Wednesday, October 5, 2016

Vertigo-go



The echoes started before I even began to speak. My thoughts were being played out as a mixture of visual and audio miscues that my brain couldn’t decipher. It was all happening in front of me, but it was being mixed-up inside my head. There was a small figure sitting across from me in the chair although at the time it just looked like a blob. It seemed to be irritated, but I couldn’t see a face.

The angry voice demanded, “Are you listening to me!?”

I stifled my laughter as the figure before me wiggled back and forth quickly, as if vertigo had taken control of my eyes. It was difficult to make sense of this situation, but I knew I had been here before. More than a few times, especially as of late, I had been quarantined to this chair for questioning. I hated this part of the night because it killed the buzz. I tried, and succeeded more than a few times to hide my delirium, but acid was a mother fucker, and as it happened, I needed to get by my mom and her verbal assault before I could get to the quiet comfort of my basement room.

“Mom, I told you so many times, I haven’t gotten high for a long time!” I lied.
She replied, “Why are your eyes so red?”
Probably because I’m stoned as fuck, and how can you even see my eyes? My eyes! Ha ha ha ha ha! “I don’t know, mom. Maybe because it’s cold out and I just rode my bike home. And I’m tired, I have school in the morning.” I won’t be going to school.

Now this may appear to be a work of fiction, but this scene played out over and over in the late ‘90s when my mom and I lived in our first house on Edmund Avenue in St. Paul. I was getting high on a daily basis and experimenting with hallucinogens all while avoiding going to school, and then coming home at the last possible second in the hopes that she might be asleep. These were difficult times. I briefly alluded to working at the local Burger King where I could be in any condition as long as I could assemble Whoppers. Both of my managers were also drug dealers, so nobody really cared what I did there. I often worked until the wee hours of the morning to avoid these situations.

Sometimes, however reluctantly, my mom let me slide, and I would go down to the basement where my bedroom was, and ride out the rest of whatever buzz I had going. Sometimes I would sneak out of the window and meet up with my friends who were waiting out in the alley, or simply go to a house with less responsible parents. Either way I had gotten past the obstacle, and I could start to enjoy the euphoria again. And sometimes my mom would lecture me on the dangers of using drugs and alcohol, and not going to school. It felt like hours when the latter happened, and it as very difficult to keep focus due to the aforementioned state of mind, but eventually it would end.

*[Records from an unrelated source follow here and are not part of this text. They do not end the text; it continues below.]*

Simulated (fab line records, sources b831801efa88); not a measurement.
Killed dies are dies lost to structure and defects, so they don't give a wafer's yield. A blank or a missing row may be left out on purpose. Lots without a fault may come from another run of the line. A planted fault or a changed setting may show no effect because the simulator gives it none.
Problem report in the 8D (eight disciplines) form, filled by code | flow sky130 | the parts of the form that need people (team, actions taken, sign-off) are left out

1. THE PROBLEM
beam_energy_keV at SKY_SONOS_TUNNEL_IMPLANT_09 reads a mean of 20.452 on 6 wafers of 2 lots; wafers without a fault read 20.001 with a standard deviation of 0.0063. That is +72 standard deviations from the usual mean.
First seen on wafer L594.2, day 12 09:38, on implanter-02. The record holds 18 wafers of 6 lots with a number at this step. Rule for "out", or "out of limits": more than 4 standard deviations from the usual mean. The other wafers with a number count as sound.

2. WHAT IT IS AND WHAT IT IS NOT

What I remember most about those situations is that, in my mind, I was able to maintain my composure while the room was spinning, shaking, and completely chaotic. I wanted to scream, run around, and break things, but I sat motionless and listened to lectures about my behavior. I’ve never written much about it because I wasn’t sure if I could quite put it into words, but that was an important time in my life that I thought should be accessed, and I think I brought it out well enough. I never thought about this until right now; all visual hallucinations for me must have been amplified by the natural blurriness of my vision. I was too “cool” for glasses, so when I saw my mom in front of me, she was just a silhouette in a chair with the light on in the hallway behind her. A shaky, vibrating shadow with a voice that seemed to emanate from all around me. Spooky shit when you’re in the depths of an acid trip.